US Stock Market: DJIA, S&P500, Nasdaq and Russell ended over 2% up on Tuesday
- The S&P 500 rose 105.84 points, or 2.8%, to 3,936.69
- The Dow Jones rose 754.44 points, or 2.4%, to 31,827.05
- The Nasdaq rose 353.10 points, or 3.1%, to 11,713.15
- The Russell 2000 rose 60.91 points, or 3.5%, to 1,799.32
The stock market experienced its best day in more than three weeks on Tuesday, as more companies reported their spring profits.
The S&P 500 rose 2.8% as a strong tide lifted 99% of the index's companies higher. The Dow Jones Industrial Average gained 2.4%, while the Nasdaq Composite gained 3.1%.
Smaller company stocks increased, even more, propelling the Russell 2000 index up 3.5%.
Stocks have fallen approximately 20% this year due to concerns about increasing interest rates and strong inflation, putting an even harsher emphasis on how much profit companies make. If earnings continue to rise, markets will benefit greatly. However, if CEOs warn of impending problems, another drop may be on the way.

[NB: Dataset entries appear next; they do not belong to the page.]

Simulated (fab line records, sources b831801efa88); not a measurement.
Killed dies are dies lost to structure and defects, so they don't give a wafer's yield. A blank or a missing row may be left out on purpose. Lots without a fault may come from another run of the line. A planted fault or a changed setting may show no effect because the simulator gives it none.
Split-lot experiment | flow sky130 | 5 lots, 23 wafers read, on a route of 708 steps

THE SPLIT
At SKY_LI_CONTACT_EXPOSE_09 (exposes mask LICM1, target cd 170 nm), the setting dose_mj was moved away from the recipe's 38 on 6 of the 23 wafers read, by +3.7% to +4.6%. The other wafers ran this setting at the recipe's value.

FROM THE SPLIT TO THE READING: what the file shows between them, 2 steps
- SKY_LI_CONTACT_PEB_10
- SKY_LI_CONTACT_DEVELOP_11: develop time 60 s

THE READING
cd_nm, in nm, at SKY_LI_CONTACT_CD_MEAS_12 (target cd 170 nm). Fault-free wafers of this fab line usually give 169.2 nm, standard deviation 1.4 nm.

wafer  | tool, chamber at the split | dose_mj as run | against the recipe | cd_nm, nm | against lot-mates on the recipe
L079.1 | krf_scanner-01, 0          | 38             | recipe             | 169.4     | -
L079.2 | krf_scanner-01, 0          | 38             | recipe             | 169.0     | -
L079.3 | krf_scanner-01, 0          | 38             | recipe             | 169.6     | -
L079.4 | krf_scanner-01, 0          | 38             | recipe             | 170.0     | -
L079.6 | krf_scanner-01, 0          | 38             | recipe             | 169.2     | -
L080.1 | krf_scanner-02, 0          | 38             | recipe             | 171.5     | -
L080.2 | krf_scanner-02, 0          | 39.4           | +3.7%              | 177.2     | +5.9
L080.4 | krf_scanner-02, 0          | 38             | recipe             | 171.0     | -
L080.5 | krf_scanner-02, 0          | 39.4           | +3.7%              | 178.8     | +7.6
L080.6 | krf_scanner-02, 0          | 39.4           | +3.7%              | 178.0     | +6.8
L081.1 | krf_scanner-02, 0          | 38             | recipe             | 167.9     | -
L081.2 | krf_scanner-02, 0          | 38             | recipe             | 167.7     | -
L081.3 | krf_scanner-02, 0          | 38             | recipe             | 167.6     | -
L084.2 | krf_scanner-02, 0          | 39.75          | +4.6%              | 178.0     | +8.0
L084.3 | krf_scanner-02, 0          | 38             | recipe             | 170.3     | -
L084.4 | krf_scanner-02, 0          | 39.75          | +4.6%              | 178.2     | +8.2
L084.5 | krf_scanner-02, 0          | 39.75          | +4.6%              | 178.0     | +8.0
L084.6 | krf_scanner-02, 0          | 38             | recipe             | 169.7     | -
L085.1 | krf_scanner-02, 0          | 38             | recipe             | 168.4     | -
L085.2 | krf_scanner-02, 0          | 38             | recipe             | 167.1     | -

Toy company Hasbro rose 0.7% after it reported a stronger profit than analysts expected. Oilfield services provider Halliburton added 2.1% after its profit and revenue topped forecasts. Netflix jumped 8% in after-hours trading after the company reported better-than-expected results and a smaller subscriber loss than analysts had feared.
Twitter rose 2.8% after a court in Delaware agreed to quickly schedule a lawsuit that could force billionaire Elon Musk to make good on his agreement to buy the company.
IBM, though, fell 5.2% despite reporting stronger revenue and earnings than expected. The company’s profit margins fell short of some analysts’ expectations, and concerns are rising about the effect of the dollar's recent strength against other currencies. While a stronger dollar helps limit inflation at home, it can also undercut the value of sales made abroad by U.S. companies.
The dollar's value eased a bit against other currencies Tuesday, which allayed some fears for the market. So too, counterintuitively, may have a report that showed an extreme level of pessimism among investors.
The S&P 500 has been flip-flopping between weekly gains and losses over the last month, after a rough run where it dropped in 10 of 11 weeks. The swings have even hit hour to hour, with early morning gains quickly evaporating by the afternoon. On Monday, an early 1% gain gave way to a 0.8% loss.
On Tuesday, the S&P 500 ended 105.84 points higher at 3,936.69. The Dow jumped 754.44 points to 31,827.05, and the Nasdaq rose 353.10 points to 11,713.15. The Russell 2000 picked up 60.91 points to 1,799.32.
On Thursday, the European Central Bank is expected to raise interest rates for the first time in 11 years in hopes of knocking down high inflation.
The Federal Reserve has already raised rates three times this year and by increasing amounts each time. It will announce its next increase next week, and the only question among investors is whether it will go with another increase of 0.75 percentage points or a colossal hike of a full point.
The yield on the two-year Treasury, which tends to track expectations for Fed action, rose to 3.24% from 3.17% late Monday. The 10-year yield rose to 3.02% from 2.96%.